Boy sewing, Pattern Review

Dragon Shorts (to go with a dragon shirt, of course)

** Disclosure: This post contains Blank Slate Patterns affiliate links, but all opinions are 100% my own!

Yea!! I FINALLY made J a new pair of Big Island Board Shorts!  I tested this pattern a couple of months ago when the Blank Slate Patterns Summer Vibe collection was released.

Summer Vibe Collection from Blank Slate Patterns

My failure to blog my original pair of BIBS (Big Island Board Shorts gets really long!) was not because I didn’t like the pattern.  To the contrary, I think this is a great pattern, and J loved the first pair that I made him.  He wore them so much that they were quite literally ripping at the seams.

No, my complaint about my first pair was the fabric.  The recommended fabric for this pattern is polyester microfiber, or boardshort material.  The problem that I ran into was that my local fabric shops don’t carry boardshort material, and because of the quick turnaround required for testing, the fabric I ordered wouldn’t arrive in time.  So, I went with plan B and picked up some polyester nylon at Joann’s for that first pair.

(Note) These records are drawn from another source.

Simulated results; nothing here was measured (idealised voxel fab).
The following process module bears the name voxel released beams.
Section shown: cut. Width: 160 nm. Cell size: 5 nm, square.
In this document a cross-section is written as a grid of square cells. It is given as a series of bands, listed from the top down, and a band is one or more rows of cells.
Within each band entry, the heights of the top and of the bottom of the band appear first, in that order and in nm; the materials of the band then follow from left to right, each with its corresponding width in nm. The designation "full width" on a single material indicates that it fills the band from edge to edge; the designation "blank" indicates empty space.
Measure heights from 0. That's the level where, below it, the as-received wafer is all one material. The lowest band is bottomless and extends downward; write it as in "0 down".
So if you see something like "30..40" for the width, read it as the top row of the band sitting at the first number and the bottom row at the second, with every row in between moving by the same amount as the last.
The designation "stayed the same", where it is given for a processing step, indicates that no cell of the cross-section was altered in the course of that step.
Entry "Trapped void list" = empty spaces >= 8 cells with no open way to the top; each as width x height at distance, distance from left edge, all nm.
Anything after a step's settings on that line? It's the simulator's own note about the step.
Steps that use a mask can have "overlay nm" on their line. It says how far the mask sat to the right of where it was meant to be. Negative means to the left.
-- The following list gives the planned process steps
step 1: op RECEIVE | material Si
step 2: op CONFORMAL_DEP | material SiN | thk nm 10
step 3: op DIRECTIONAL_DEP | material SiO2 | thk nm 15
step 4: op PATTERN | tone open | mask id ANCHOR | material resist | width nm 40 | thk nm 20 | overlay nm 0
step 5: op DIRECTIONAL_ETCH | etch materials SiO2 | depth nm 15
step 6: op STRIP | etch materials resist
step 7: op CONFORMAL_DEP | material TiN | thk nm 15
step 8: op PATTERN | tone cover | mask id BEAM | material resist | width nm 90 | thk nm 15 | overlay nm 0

The nylon was sufficient to make a pair of test shorts, and J loved that I had made them blue.  But, in my opinion, the fabric was not great, and for that reason alone I wasn’t thrilled with that first pair.

Creative Counselor: Big Island Board Shorts
Big Island Board Shorts. With dragons

These, however, are made from proper board short material from the Fabric Fairy.  And dragons?  I mean seriously, how awesome is that for a 4-year-old?

Creative Counselor: Big Island Board Shorts
BIBS Back view

This pattern is an easy sew.  The construction is straightforward, and the use of bias tape gives a nice, retro feel to it.  I like that it uses a separate waistband, since that provides so many more options for modification.

Creative Counselor: Big Island Board Shorts
And they move well!

Specifically, the modification that I made to these shorts — adding front pockets.  J loves to carry things around in his pockets, and the BIBS as drafted include only a back patch pocket.  That back pocket was almost completely useless for J in his first pair of BIBS, so this time I added the front pockets.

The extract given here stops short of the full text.